The point of the paper is to demonstrate how the KMM (Kayes Mixture Model. I finally figured out what it stands for!) algorithm can be used to detect bimodality (two groups) in a data set.
The user specifies the number of groups they expect and the predicted mean and standard deviation of each. But if the program works as it should , it will converge to the correct values no matter the initial estimates.
The program first finds the best fit single Gaussian for the data, then calculates a likelihood parameter of that fit.
It then attempts to divide all of the data points into the specified number of groups by calculating the probability that each point of data belongs with each group and putting it into the group with the highest probability. This is then repeated until the number of objects in each group becomes constant. Another likelihood parameter is calculated for this new fit, which is then compared with the initial likelihood parameter to get the likelihood ratio test statistic (LRTS). This is an estimate of the improvement in going from a single to a multiple group fit.
But that statistic is not nearly as useful as the "P-value," which is the "probability that the LRTS would be at least as large as the observed value if the null hypothesis were true." For most cases, this is the probability that we would get that same LRTS if we were looking at a true single group Gaussian instead of something with multiple groups. So, the smaller the better. A P-value of .05 means that there is only a 5% chance of getting that LRTS when looking at a single group.
Double Root Residuals (DRR)
This is a fancy method of comparing the data with a specified model distribution. It essentially compares the square root of the number of data points in each bin to the square root of the expected value from the model and then plots the result. It's a little more complicated than that, but that's the basic idea. If the result is greater than 2 at a certain bin, then there is a discrepancy between the model and the data at the 2 sigma (95%) level. This can be used to compare the data to a unimodal model to see if they strongly disagree.
They also use both skewness and kurtosis to measure the Gaussian-ness of the data. Skewness measures the symmetry of the data (skew of 0 is perfectly symmetric, negative skew means that most of the mass is concentrated to the right). Kurtosis measures the "peakedness" of the data. A kurtosis of 0 indicates a pure Gaussian, a positive kurtosis means that the data is pointier than a Gaussian, and negative means that the peak is flatter. Thus data sets with multiple groups typically have negative kurtosis because the central peak is spread out.

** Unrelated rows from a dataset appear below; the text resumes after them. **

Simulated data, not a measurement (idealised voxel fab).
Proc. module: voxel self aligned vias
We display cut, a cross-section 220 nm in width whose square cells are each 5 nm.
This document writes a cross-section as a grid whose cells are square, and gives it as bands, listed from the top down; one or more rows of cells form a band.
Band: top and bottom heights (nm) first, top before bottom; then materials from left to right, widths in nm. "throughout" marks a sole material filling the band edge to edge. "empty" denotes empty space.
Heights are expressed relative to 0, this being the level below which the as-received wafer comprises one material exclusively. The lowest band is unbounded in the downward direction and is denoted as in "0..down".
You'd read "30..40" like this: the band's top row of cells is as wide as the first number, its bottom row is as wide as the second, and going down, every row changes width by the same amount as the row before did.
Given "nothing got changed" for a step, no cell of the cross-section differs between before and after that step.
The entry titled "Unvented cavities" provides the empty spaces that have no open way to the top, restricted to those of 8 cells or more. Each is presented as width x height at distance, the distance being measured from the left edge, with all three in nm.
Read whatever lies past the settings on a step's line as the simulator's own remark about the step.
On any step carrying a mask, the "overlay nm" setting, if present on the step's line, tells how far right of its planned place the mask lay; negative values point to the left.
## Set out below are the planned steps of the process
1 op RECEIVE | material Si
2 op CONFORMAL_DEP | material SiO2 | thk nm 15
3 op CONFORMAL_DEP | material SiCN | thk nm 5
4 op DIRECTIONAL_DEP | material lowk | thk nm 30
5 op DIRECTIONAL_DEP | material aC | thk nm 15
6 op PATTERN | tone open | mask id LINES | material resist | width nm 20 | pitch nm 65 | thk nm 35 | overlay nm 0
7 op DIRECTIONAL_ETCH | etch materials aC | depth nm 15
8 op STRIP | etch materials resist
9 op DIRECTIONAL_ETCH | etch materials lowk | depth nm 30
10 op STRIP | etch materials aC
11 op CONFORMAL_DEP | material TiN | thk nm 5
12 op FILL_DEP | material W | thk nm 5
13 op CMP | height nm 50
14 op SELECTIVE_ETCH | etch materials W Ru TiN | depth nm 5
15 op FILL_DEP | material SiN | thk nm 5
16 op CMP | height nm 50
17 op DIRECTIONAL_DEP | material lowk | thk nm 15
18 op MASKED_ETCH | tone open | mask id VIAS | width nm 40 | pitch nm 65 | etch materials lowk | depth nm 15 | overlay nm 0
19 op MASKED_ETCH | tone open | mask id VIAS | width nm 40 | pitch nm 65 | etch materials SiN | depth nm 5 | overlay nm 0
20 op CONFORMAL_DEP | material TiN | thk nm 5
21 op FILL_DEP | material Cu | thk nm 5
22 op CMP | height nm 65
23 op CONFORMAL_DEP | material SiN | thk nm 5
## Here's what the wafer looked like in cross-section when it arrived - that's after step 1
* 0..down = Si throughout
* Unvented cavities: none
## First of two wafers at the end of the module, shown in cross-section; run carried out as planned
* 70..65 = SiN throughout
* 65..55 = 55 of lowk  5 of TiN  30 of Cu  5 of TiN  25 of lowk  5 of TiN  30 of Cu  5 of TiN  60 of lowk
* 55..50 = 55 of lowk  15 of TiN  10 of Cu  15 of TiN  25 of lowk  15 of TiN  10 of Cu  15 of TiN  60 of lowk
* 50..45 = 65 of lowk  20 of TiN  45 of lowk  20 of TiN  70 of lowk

Paper about Skewness and Kurtosis
While some of these tests may give false indication of bimodality or unimodality, when they are all combined they are very effective in determining the number of groups in a data set.
The P-value obtained by this method can only be compared to a chi-squared distribution when both groups have the same variance. If they don't, bootstrapping must be done, which involves taking a random sample of the data with replacement and then calculating its statistics. I'm not entirely sure how this works, but I don't think I need to do it.
There is also the problem of determining just how many groups are in the data set. The P-value is a useful guideline to the significance of the value, but for a more accurate value you need to bootstrap again. At the time of the paper's writing (1994) there was no single powerful technique to determine the number of groups in a datset, but it is generally accepted that the model that works well with the least number of groups is the best model. This follow's from Occam's razor.